Now combine the two lines—“Don’t put that into writing” and “Don’t tell me, show me.” In the event you complied with the first, and likely improper, request you will fail the test posed by the second line. I have previously been accused of writing “an ass-covering email,” and I later attended a compliance conference where a lawyer advised the gathered compliance officers not to allow their staff to write “ass-covering emails.”
For the record, these emails only provide the sought-after cover if they tell the truth, absent to which they are lies and will not provide the cover. Thus, the lawyer actually advised the compliance officers not to allow staff to write the truth in emails. She also told them “not to allow lunatic whistleblowers to run around their firms.” Now some of you are immediately asking, “So what did you do about this Martin Woods?” Well, as I am a whistleblower, I left the conference, advising the organizer it was necessary for me to return to the asylum.
As a whistleblower, my written records in my diaries have always served me well and given me the opportunity to show and tell while simultaneously presenting records of what did take place. I never advise staff not to make records; on the contrary I ask to see the records to ensure they have been made and are available to all parties, including regulators, courts, and colleagues.
Missing records present opportunities for others to fabricate events and distort the truth. When one of the EY witnesses told the court an informal meeting had taken place with a third party, he was unable to produce records of the meeting, including when it took place or where it took place. Ultimately, the judge said the meeting never took place, which was damning to the witness and EY.
Police officers have always made notes and records, because they know they will likely be asked for them. Their record keeping has evolved from pens, notepads, and written interview notes to recordings and body cameras, which removes any doubt as to whether something happened. There may be questions as to why it happened, but there is no dispute it happened. For sure, no one tells a police officer to turn off his/her body camera, nonetheless, should they do so, they are inviting scrutiny, doubt, and challenges to their credibility.

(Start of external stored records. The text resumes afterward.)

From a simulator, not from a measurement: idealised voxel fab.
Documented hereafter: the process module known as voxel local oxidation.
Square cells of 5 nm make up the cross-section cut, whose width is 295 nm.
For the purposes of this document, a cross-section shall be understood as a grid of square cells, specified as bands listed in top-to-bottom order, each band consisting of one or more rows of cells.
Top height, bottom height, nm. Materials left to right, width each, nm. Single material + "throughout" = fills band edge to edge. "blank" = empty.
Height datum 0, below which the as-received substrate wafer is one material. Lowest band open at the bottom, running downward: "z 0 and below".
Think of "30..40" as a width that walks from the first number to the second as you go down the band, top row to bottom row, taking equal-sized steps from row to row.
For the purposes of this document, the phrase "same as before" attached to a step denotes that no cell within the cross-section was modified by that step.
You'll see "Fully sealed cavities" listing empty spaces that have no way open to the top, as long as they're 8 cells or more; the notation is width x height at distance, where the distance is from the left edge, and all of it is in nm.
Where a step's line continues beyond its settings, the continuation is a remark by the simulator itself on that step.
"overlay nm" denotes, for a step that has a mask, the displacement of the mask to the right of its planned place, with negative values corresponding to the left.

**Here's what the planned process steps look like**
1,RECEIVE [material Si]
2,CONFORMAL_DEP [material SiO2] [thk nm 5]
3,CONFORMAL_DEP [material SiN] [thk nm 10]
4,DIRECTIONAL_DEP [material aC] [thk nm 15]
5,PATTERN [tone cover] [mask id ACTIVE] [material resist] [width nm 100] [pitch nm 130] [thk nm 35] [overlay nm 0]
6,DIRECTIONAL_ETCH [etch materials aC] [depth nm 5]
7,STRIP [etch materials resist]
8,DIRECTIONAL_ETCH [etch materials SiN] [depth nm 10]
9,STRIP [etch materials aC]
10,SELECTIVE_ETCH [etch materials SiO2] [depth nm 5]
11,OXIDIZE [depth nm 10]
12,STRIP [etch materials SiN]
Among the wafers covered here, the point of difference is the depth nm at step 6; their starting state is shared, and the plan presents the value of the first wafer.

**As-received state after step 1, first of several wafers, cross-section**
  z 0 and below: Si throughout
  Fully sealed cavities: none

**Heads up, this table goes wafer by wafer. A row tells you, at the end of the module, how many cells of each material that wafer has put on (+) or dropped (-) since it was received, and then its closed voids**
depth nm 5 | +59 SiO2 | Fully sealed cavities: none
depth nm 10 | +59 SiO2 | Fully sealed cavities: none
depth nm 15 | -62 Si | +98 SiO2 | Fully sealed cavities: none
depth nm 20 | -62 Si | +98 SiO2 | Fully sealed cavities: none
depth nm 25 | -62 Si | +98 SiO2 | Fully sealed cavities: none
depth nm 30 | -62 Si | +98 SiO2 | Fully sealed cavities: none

Note taking and record keeping provide solid foundations upon which compliance officers can place reliance and, more importantly, transfer that reliance to others. So think the next time someone tells you not to make notes, not to retain records. It’s the equivalent of turning the cameras off in order to ensure no one sees what is about to happen. Thus, it’s one thing to not make and maintain records; it’s a whole other level when actions are taken to prevent records being made. Don’t allow others to jeopardize your credibility and integrity, because they are the most important assets/characteristics of a 21st-century compliance professional. No one should fear the consequences of doing the right thing.